United States District Court Chief Judge Joseph R. Goodwin recently ruled in Jones v. Dominion Resources Services, Inc., 601 F.Supp.2d 756 (S.D.W.Va. 2009), on the class counsel’s motion for attorney’s fees and expenses, and his order entered on March 6, 2009 is important for attorneys who prosecute and defend class actions in West Virginia.
Jones was a class action filed by gas well owners who alleged that gas companies cheated them out of their royalties. Earlier this year, the parties agreed to a settlement creating a common fund of between $40 and $50 million and awarding attorney’s fees not to exceed 25% of the total settlement. Class counsel sought an award of attorney’s fees equal to 25% of the settlement, which they estimated at $50 million, plus reimbursement of $91,883.50 in expenses and a $25,000 incentive award for each of the three named class representatives. Here is the settlement website.
In considering the motion, Judge Goodwin noted initially that the Fourth Circuit Court of Appeals has not stated a preference between the “lodestar” method and the “percentage of fund” method, so he had complete discretion to determine how to compensate class counsel. He also discussed how each method is applied and its relative advantages and disadvantages.
He found that the percentage method was appropriate and would also apply the lodestar crosscheck as “an element of objectivity.”
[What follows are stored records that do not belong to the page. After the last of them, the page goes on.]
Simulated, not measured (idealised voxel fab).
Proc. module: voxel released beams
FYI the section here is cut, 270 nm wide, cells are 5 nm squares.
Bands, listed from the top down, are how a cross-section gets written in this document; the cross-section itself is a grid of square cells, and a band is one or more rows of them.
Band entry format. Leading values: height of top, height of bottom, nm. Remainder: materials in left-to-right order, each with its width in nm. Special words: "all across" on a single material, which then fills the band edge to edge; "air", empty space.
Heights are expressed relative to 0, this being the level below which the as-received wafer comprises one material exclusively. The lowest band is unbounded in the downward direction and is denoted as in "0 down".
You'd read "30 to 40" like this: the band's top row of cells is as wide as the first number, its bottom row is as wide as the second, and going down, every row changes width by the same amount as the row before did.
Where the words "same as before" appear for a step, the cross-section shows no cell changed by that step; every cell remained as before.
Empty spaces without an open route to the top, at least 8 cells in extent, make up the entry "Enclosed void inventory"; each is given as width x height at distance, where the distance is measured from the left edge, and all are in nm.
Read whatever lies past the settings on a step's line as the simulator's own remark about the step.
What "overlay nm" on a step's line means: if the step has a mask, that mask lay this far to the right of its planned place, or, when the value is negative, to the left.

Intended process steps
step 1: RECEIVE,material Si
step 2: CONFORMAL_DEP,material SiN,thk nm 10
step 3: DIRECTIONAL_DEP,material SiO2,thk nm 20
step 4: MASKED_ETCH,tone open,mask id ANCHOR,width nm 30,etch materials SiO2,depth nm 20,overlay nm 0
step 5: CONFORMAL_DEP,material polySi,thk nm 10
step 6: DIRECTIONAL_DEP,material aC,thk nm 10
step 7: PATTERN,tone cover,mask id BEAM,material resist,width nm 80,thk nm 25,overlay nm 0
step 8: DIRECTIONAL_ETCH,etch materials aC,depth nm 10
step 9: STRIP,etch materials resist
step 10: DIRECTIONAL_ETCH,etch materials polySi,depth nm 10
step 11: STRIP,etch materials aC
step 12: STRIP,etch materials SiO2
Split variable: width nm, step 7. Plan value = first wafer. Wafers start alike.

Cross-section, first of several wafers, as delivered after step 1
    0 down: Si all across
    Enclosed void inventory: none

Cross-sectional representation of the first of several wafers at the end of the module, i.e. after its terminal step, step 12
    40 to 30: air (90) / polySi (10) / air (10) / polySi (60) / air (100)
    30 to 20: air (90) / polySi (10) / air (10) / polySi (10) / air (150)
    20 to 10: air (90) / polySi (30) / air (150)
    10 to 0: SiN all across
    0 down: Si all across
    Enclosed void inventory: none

He identified these factors for determining the reasonableness of the fee, which are “commonly used by courts in the application of the percentage method”:
- The results obtained for the class;
- The quality, skill, and efficiency of the attorneys involved;
- The complexity and duration of the case;
- The risk of non-payment;
- Awards in similar cases;
- Objections; and
- Public policy.
I won’t review Judge Goodwin’s analysis of each factor, except that he concluded the factors that weighed in favor of the reasonableness of the requested fee award were the significant benefit obtained for the class; the quality, skill, and efficiency of class counsel; the proximity of the requested award to awards in similar cases; and the low incidence of objections to the award.
He also concluded that factors that weighed against the reasonableness of the requested fee award and supported a reduced fee were the non-complex nature of the case; the low risk of non-payment; public policy and the high lodestar multiplier resulting from the requested fee award.
He devoted the most discussion to the public policy factor, where he expressed support for the lone objector’s “concerns about the trend toward excessive attorneys’ fees in class actions. I can easily understand that fees deemed reasonable by the bar and the judiciary appear unseemly to the general public.” (Judge Goodwin overruled the objection but stated that he would keep it in mind when deciding the amount of the fee.)
After reviewing all the factors, and calculating a lodestar multiplier of 4.5 to 5.3, which he described as “closer to the middle of the range considered reasonable by courts[,]” Judge Goodwin found that a fee award of 20% of the settlement fund was reasonable compensation for class counsel.
In arriving at 20%, he placed the most emphasis on:
the high incidence of actual, direct notification in this case and the resulting near-unanimous approval of the attorneys’ fee provision by the Class Members. The rest of the factors alone, as relevant as they are to the determination of a reasonable attorney’s fee, are not enough to convince me that a fee of this magnitude is "reasonable." Even reduced, the fee that I approve in this case remains extremely high. Nevertheless, I am reluctant to deviate too greatly from a fee amount approved by virtually all of the Class Counsels’ clients.
Judge Goodwin also approved the payment of the requested expenses, but reduced the incentive award for each class representative to $15,000 because he had no evidence that the representatives participated in the case and therefore would be overcompensated by $25,000 each.
Until the Fourth Circuit addresses the issue, I expect federal courts in West Virginia to rely on this decision when determining attorney’s fees in class actions. In fact, I am aware of one court that has already looked to Jones when determining attorney’s fees.
In Loudermilk Services, Inc. v. Marathon Petroleum Co. LLC, 2009 WL 1306917 (S.D.W.Va. 2009), District Judge Robert C. Chambers relied on Jones in reducing the class counsel’s requested fee from $6 million to $4.25 million. Here is Judge Chambers’ order entered on May 7, 2009. (I was counsel for one of the defendants in Loudermilk, but I was out of the case when the attorney’s fee issue was briefed and decided.)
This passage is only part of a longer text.